Surviving unfathomable grief and finding the will to live in the world again is the poignant theme of Hood’s latest novel. The protagonist, Mary, has lost her five-year-old daughter, Stella, to meningitis, the sudden onset robbing her of even the opportunity to make peace with her loss.
Mary has never enjoyed a close relationship with her mother; in fact, she has suffered for the lack of intimacy without understanding the reason for her mother’s distance. But it is the older woman who suggests Mary take up knitting. Mary resists, until she finds herself standing at the door of a local Rhode Island shop, “Big Alice’s Sit and Knit.” Alice welcomes the acolyte inside, handing her a pair of knitting needles and the simple instructions to begin a first project.
Her home life floundering, Mary is unable to share her sorrow with husband, Dylan, who implores his wife to let him in. Unable to function other than to simply exist, Mary remains distant, committed only to the Wednesday evening knitting circle Alice holds at her shop. In this place, slowly navigating the dark waters of her grief, Mary finds an island of safety with strangers, each quietly working on a project.

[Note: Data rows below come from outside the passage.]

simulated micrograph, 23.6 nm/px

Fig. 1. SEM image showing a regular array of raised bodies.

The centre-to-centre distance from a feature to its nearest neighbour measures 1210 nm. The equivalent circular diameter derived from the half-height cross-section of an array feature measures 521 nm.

In time, each woman makes personal contact with Mary, and she learns the individual stories that have brought them to the knitting circle. All are damaged in their own ways and reaching for consolation: Scarlet, who owns a bakery, discloses a secret past in which her negligence led to the death of a child; the edgy Lulu finds her simple world destroyed by a random act of violence, unable to return to her marriage.
Then there is Ellen, whose daughter is dying by degrees, waiting desperately for a heart transplant. Harriet copes as best she can with the loss of her son and daughter-in-law in the tragic aftermath of 9/11. As she knits her way through her new reality, stories are shared by the others, one by one, Mary comforted by the meditative repetition of the simple act of knitting and the companionship of other women bearing their own private scars. The sense of community is profoundly healing.
None of the characters bear their wounds visibly, as Mary is wont to do in the early days, but they offer her brokenness a path to healing, one bred of shared experience and the soft click of knitting needles: “We can’t escape, can we? But we can knit.” Offering hope to the damaged and bereaved, the knitting circle is a calming palliative against a world turned alien by grief, a paean to the human heart.
Storyteller Ann Hood weaves the chapters of her novel together with the authority of experience, proffering images of human loss in all its painful forms, the warp and weave of the finished piece as unique as the ladies who gather to mend their lives: “In knitting you can always correct the mistakes. Always.”